Factor in the reality that these large breeds are not to be mated until age 2, and stir in the expensive of ownership in a country in which most people were starving their children, and you can see the very narrow base of ownership. With so few dogs to start with, it did not take much more than a rash of distemper and a little infecundity within a line, to push the dogs over the edge into the abyss.

As said, the modern Irish wolfhound is a recreation (by a Scotsman!) who took bits and pieces of the remnant Scottish deerhound population and crossed it with Great Danes. The resulting modern Irish Wolfhound is, as a general rule, heavier than it should be, and a great deal slower than it needs to be to actually be useful on deer or wolf.

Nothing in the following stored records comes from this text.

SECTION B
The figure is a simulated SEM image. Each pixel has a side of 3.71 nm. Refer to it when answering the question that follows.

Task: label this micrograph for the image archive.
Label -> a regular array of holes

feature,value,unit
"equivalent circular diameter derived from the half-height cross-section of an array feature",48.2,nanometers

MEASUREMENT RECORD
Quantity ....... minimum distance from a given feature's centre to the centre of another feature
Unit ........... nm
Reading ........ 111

As far as I can make out, the term "wolfhound" has less do with their use in the field, and far more to do with a good way to sell dogs to the gullible. Here was an enormous dog. It LOOKED like it could "take a wolf" and so the dog peddlers named of Rome and Paris, Dublin and York suggested it. And did it work? Well enough!


P.

Camera Trap Codger said...

Some comments on big versus little hunting dogs, from Martin Hunter's "Canadian Wilds" (1907):

"For all kinds of hunting I have found the small dog much preferable to the one of large size. A small dog can readily be put in one's game bag and carried up to the game one is to start. He is lighter and takes up less room in a canoe, the bones and scraps of the camp are sufficient for his support, he will run in and nip at the heels of a moose or deer and get out of the way and repeat his barking, while a big dog would be getting into trouble and endangering his life. . . "

"In hunting bear the small dog has the discretion to keep out of his reach and be contented with barking and running him around. Whereas the bigger dogs are fearless and run in on the quarry generally with fatal results to themselves, for there is no modern pugilist quicker with his fists than a bear with his paw, and let the bear get but one good whack at a dog and that dog is no better thereafter than a dead dog."

Seems the big dogs aren't what they used to be, and small is still beautiful.